A career-worst 2023 season and a spring camp loaded with internal competition made Gavin Sheets' spot on the major league roster look deeply imperiled in February. For what it's worth, he never seemed super worried about it. Slightly over week into the season, the 27-year-old is installed as the strong side of the White Sox DH platoon and occupying the middle of the order.
Granted, this is a White Sox offense whose early ineptitude has required references to the Year of the Pitcher, and whose lineup lost Eloy Jiménez, Luis Robert Jr. and Yoán Moncada before the end of the first road trip. But Sheets' first 33 plate appearances have included a streak of reaching eight-straight times, a separate game where he reached base three times, and finally Wednesday's five-RBI barrage that has him sitting at .333/.455/.704 on the young season.
This stretch alone would support the conclusion that he's feeling meaningfully better at the plate than he was after the All-Star break last year, since he's just two doubles shy of matching his extra-base hit totals from his 2023 second half.

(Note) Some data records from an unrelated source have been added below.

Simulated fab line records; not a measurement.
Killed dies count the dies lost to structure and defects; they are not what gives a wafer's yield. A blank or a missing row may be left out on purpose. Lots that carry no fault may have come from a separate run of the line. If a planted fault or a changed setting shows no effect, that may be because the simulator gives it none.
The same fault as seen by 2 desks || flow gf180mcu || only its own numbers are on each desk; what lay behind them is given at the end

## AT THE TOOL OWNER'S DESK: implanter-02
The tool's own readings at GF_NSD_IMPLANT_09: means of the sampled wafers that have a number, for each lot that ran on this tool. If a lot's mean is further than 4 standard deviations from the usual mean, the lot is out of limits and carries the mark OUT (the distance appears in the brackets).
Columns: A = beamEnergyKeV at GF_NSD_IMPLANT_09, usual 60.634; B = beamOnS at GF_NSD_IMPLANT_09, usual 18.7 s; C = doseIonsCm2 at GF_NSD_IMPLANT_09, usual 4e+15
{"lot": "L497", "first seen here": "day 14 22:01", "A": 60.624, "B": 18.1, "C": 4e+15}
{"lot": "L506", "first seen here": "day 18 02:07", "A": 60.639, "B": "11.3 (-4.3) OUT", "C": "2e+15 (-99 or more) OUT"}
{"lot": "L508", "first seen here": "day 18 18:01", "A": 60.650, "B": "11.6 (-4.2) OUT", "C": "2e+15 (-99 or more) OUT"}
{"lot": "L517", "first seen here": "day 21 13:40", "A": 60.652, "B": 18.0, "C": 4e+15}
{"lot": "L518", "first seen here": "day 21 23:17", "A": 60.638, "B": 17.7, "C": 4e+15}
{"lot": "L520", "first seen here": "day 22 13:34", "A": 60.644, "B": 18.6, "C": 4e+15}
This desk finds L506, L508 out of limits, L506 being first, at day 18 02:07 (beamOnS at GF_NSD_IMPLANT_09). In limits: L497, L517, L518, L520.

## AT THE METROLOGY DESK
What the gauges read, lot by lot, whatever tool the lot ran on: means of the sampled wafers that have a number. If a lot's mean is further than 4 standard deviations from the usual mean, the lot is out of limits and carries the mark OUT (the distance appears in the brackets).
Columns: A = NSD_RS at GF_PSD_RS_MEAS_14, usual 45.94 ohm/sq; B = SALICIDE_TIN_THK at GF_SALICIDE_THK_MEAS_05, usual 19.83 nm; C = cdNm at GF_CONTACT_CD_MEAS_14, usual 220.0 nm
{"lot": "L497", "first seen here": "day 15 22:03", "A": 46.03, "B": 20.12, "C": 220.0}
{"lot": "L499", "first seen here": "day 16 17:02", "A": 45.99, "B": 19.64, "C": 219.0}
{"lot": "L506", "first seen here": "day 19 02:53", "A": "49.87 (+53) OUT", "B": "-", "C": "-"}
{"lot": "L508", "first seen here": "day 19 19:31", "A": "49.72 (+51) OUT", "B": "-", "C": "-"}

"He was inconsistent with his move," said White Sox hitting coach Marcus Thames when asked to recall what stuck out about Sheets' previous season on video. "He would toe tap and then one time he'd do a leg lift. It was just all over the place. He wasn't getting to play everyday and that's hard for a young guy. That was me when I was younger, I tried to search. I had a big leg lift when I played and my timing would be off. He was just trying to get a sense of timing while not playing everyday."
"I was late because I was thinking too much," Sheets told me. "I was thinking about where my hands were, my placement, all that stuff. I was missing my pitch and I was a tick late and that creates popups. That creates late decisions and that creates chasing. I've been able to eliminate that a little so far."
Sheets wants to be aggressive at the plate and openly talks about driving the ball to the pull side in a manner some hitters are hesitant to do. This is not the swing nor the swing decision of someone bashful about trying to turn on the inner half.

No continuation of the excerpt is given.